Nurcahyo Utomo, aviation head at the National Transport Safety Committee, said it was "too early to conclude" whether the anti-stall system had contributed to the crash.
He added that the plane experienced similar problems during its previous flight from Denpasar in Bali to Jakarta.
"In our opinion, the plane was no longer airworthy and it should not have continued," he said. The committee's report itself, though, does not spell out that conclusion.
The report said that Lion Air's safety culture should be improved and the airline should ensure the operations manual is followed "in order to improve the safety culture".
It also says the carrier must ensure "all operations documents are properly filled and documented".
What does Boeing say?
In a statement, plane manufacturer Boeing said that it was "deeply saddened" by the loss of the Lion Air flight.

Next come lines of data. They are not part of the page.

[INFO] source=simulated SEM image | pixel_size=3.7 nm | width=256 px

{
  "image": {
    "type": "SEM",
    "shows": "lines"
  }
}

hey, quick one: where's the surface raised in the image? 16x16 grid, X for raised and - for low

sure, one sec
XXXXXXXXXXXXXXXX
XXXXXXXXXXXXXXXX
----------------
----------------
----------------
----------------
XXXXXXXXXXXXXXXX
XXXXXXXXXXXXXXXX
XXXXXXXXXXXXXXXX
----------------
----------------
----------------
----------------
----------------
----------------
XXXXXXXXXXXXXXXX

"As our customers and their passengers continue to fly the 737 Max to hundreds of destinations around the world every day, they have our assurance that the 737 Max is as safe as any airplane that has ever flown in the skies."
Boeing said that "the appropriate procedure to address unintended horizontal stabiliser movement" was contained in the relevant flight manuals.
It said that the preliminary report showed that the correct procedures to counter the plane's nose being pushed down were carried out during the Denpasar flight the day before the crash.
However, it was not clear if they procedures were followed during the 29 October flight that crashed, Boeing added.
In an interview with the BBC, KNKT aviation head Nurcahyo Utomo appeared to dispute Boeing's account about the flight manuals.
"We haven't found the information in the manual relevant to the new feature to the 737- MAX, related to the feature for the stall prevention system," he said.
Some pilots have also complained that they were not given all the relevant information about the differences between the latest anti-stall system, and older models, US media report.
How did the 29 October crash unfold?
The plane was making a one-hour journey to the western city of Pangkal Pinang when it went down.
The jet crashed following a request from the pilot for permission to turn back to the airport minutes after taking off from Jakarta.
Investigators had previously revealed that the plane, on previous flights, had experienced technical problems related to airspeed and altitude readings.
Therefore the "angle-of-attack" sensor, which contributes to those readings, had been changed the day before the crash.
The plane's flight data recorder has been retrieved but authorities are yet to locate the cockpit voice recorder which could provide more information about how the pilots reacted.
Victims' families are suing Boeing over alleged faults with the jet's design, focusing on the automated safety feature.
'We want to understand who is responsible'
Rebecca Henschke, BBC Indonesia editor, Jakarta
Rini Soegiyono's sister and brother-in-law were on the flight. After hearing the preliminary findings, she said she had mixed emotions.
"Sad, grieving, mourning, angry and disappointed - these are all the words that describe how I am feeling. But I am trying to be objective and strong."
She, like many grieving families, is mostly frustrated that the search for the remaining passengers has officially ended.
"There are still 64 families who haven't had their loved ones' remains identified and we have had to really push to get Lion Air and the authorities to search again for them. It's not good enough."
They want the airline to fund a search to find the remaining passengers as well as the cockpit voice recorder that hasn't been retrieved. It will be key, she says, to understanding what went wrong.
"We are watching and waiting to understand who is responsible. I know the world is also watching. It's important to know so it will not happen again. We don't want any family to have to go through what we are going through."
Indonesia's air safety record
Budget airline Lion Air has in recent years risen to become a major player in South East Asia's low cost aviation sector.
The airline, which also operates Batik Air and Wings Air, has a dubious safety record, though, and has had more accidents than other airlines in the country.
Overall, Indonesia's aviation safety record has improved a lot since the days when even its national carrier Garuda was blacklisted from European and US airports over safety concerns.